The National Security Council will be forced to trim its staff over the next year and a half, but that may not curb the growth of advising employees under the Trump administration.
Some national security experts think the way President-elect Donald Trump is setting up his counsel could cause the number of employees in the White House to grow.
That comes on the heels of a 2017 defense authorization act which caps the number of people that can work for the NSC at 150.
But when it comes to other advising boards, such as the Homeland Security Council, and the coordination between the boards more staff may be needed.
“On the big issues dealing with international affairs ranging from homeland security through national security to economic affairs and trade we are now going to have four individuals who are all in the White House directly reporting to the President and the question is ‘Who is going to coordinate the coordinators,’” said Ivo Daalder, president of the Chicago Council on Global Affairs, during a Jan. 5 Council on Foreign Relations event in Washington. “These are the people who are going to be coordinating various parts of the government and then they have to coordinate with themselves … The coordination of the coordination function in the White House is a recipe for more staff.”
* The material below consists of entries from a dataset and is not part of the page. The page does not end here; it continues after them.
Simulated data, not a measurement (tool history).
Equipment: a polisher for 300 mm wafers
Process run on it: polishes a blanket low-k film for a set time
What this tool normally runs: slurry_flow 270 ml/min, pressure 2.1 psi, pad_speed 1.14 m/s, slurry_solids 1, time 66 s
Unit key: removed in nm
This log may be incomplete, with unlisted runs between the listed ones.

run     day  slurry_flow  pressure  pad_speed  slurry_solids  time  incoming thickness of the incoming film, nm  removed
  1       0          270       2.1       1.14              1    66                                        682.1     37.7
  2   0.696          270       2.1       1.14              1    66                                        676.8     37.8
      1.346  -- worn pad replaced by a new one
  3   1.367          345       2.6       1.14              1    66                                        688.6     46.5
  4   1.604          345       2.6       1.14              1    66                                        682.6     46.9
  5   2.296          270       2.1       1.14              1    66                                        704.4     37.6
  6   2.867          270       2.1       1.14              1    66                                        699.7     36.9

Trump is adding to the existing advisory councils by creating the National Trade Council, headed by David Navarro.
Trump will also have the National Economic Council and possibly the Homeland Security Council.
President Obama merged the Homeland Security Council with the NSC; there is no news as to whether Trump will decouple the two.
Daalder said more staff and more advisory boards will create conflict in the White House.
He added that Trump seems to like that conflict and wants different people coming forward with different points of view.
“He’s creating a White House organization that will do that in spades,” Daalder said.
Still, the NSC will have a lot of rearranging to do under the new administration. The Wall Street Journal reported Trump wants to restructure the Office of the Director of National Intelligence because it is bloated and politicized.
But, Amb. David Miller, a former national security advisor, who is now a senior fellow at the Atlantic Council said the NSC leans toward an all-purpose foreign policy office that tends to be populated with people trusted by whatever administration is in office and not necessarily with staffers with proven interagency experience.
A lesser role for ODNI may put more pressure on NSC to perform. Despite that possibility, national security experts favored shrinking the size of the NSC.
Mac Destler, civic engagement professor at the University of Maryland, College Park, said people in the NSC tend to own issues they are working on. That can become a problem because they will not share work on an issue with government agencies.
“It creates a bottleneck,” Destler said. “The large number is the enemy of the good. … we think 40 to 50 [people] is about right. Now that did not include Homeland Security, so if you add that it makes it a little bigger. Clearly under [George] W. Bush and Barack Obama it’s gotten a lot bigger.”
Daalder said he thought the President should have the discretion to hire the number of people he thought appropriate and Congress should not legislate a certain staff value. Daalder agreed the more people on NSC, the busier they will be on issues they shouldn’t been working on.